Quadratic Inequalities in One Variable
Given \(a, b, c \in \mathbb{R} \) and \( a \ne 0 \), inequalities of the form
\[ax^2 + bx + c > 0 \]
\[ ax^2 + bx + c \ge 0 \]
\[ ax^2 + bx + c < 0 \]
or
\[ ax^2 + bx + c \le 0 \]
are called quadratic inequalities in one variable. Solving a quadratic inequality in one variable means finding the interval that satisfies the inequality by analyzing the sign of the trinomial
\[
f(x) = ax^2 + bx + c\]
Let us analyze the sign of \( f(x) = ax^2 + bx + c \) by analyzing its graph.
1) When \( \quad \Delta > 0 \)
\[\text{For } \quad x < x_1 \quad \text{ or } \quad x > x_2, \quad f(x) > 0 \]
\[ \text{For } \quad x_1 < x < x_2, \quad f(x) < 0. \]
\[\text{For } \quad x < x_1 \quad \text{ or } \quad x > x_2, \quad f(x) < 0 \]

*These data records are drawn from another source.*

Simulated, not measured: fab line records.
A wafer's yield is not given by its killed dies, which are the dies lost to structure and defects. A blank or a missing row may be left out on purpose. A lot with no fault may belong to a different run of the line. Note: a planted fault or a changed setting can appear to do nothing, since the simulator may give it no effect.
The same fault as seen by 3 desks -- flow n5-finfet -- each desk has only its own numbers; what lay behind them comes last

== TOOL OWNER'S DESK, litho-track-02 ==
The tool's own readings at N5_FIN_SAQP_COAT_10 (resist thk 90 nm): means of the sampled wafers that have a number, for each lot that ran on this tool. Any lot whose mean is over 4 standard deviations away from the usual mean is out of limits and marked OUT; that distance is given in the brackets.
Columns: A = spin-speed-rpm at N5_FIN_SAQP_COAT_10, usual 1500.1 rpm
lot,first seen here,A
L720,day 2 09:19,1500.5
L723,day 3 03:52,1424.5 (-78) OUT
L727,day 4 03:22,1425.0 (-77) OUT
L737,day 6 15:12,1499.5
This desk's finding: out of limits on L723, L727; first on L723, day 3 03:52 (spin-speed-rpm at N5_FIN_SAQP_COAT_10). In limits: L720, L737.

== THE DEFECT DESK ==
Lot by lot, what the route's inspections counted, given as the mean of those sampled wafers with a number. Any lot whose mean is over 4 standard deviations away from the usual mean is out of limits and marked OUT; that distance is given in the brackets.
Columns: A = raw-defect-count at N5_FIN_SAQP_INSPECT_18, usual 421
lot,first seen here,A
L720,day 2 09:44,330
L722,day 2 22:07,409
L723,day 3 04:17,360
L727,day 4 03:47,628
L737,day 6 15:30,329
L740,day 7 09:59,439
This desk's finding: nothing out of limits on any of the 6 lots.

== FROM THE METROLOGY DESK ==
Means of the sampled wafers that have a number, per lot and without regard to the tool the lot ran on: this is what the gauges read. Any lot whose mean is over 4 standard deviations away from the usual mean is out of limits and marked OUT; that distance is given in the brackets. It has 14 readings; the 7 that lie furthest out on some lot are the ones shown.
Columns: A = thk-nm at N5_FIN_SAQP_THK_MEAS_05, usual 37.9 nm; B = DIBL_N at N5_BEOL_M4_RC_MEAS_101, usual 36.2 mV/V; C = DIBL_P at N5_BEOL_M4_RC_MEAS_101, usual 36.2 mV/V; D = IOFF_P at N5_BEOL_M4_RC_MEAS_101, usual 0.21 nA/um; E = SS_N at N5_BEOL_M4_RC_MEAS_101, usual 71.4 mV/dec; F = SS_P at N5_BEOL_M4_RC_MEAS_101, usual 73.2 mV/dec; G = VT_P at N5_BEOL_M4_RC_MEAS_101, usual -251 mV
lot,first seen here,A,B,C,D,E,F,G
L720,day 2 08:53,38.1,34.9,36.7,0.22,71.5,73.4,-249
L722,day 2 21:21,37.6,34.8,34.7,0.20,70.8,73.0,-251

\[ \text{For } \quad x_1 < x < x_2, \quad f(x) > 0. \]
Accordingly,
\[
\text{For } \;\; x < x_1 \;\; \text{ or } \;\; x > x_2, \quad \text{ the sign of the expression } f(x) = ax^2 + bx + c \text{ is the same as the sign of } a,
\]
\[
\text{For } \;\; x_1 < x < x_2, \;\; \text{ the sign of the expression } f(x) = ax^2 + bx + c \;\; \text{ is opposite to the sign of } a.
\]
Let us display this behavior in a sign chart.
\[
\begin{array}{|c | l | c r | r | r | }
\hline
x & -\infty & x_1 && & x_2 & +\infty \\
\hline
f(x)=ax^2+bx+c \;\; (\Delta > 0 ) & \text{Same sign as } a & \circ\ &&\text{Opposite sign to } a & \circ& \text{Same sign as } a \\
\hline
\end{array}
\]
Example:
Analyze the sign of the trinomial \(f(x) = -x^2 + 7x – 6 \).
\[
-x^2 + 7x – 6 = 0
\;\; \Longrightarrow \;\;
x_1 = 1 \quad \text{ or } \quad x_2 = 6
\quad\text{and}\quad
a = -1 < 0
\]
\[ \text{ Therefore, for } \quad x < 1 \quad \text{or} \quad x > 6, \quad f(x) < 0 \]
\[ \text{For } \quad 1 < x < 6, \quad f(x) > 0 \]
Example:
Given \( m \in \mathbb{R} \), find the solution set of the inequality \( (m^2 + 1)x^2 + m^2 x – 1 < 0 \).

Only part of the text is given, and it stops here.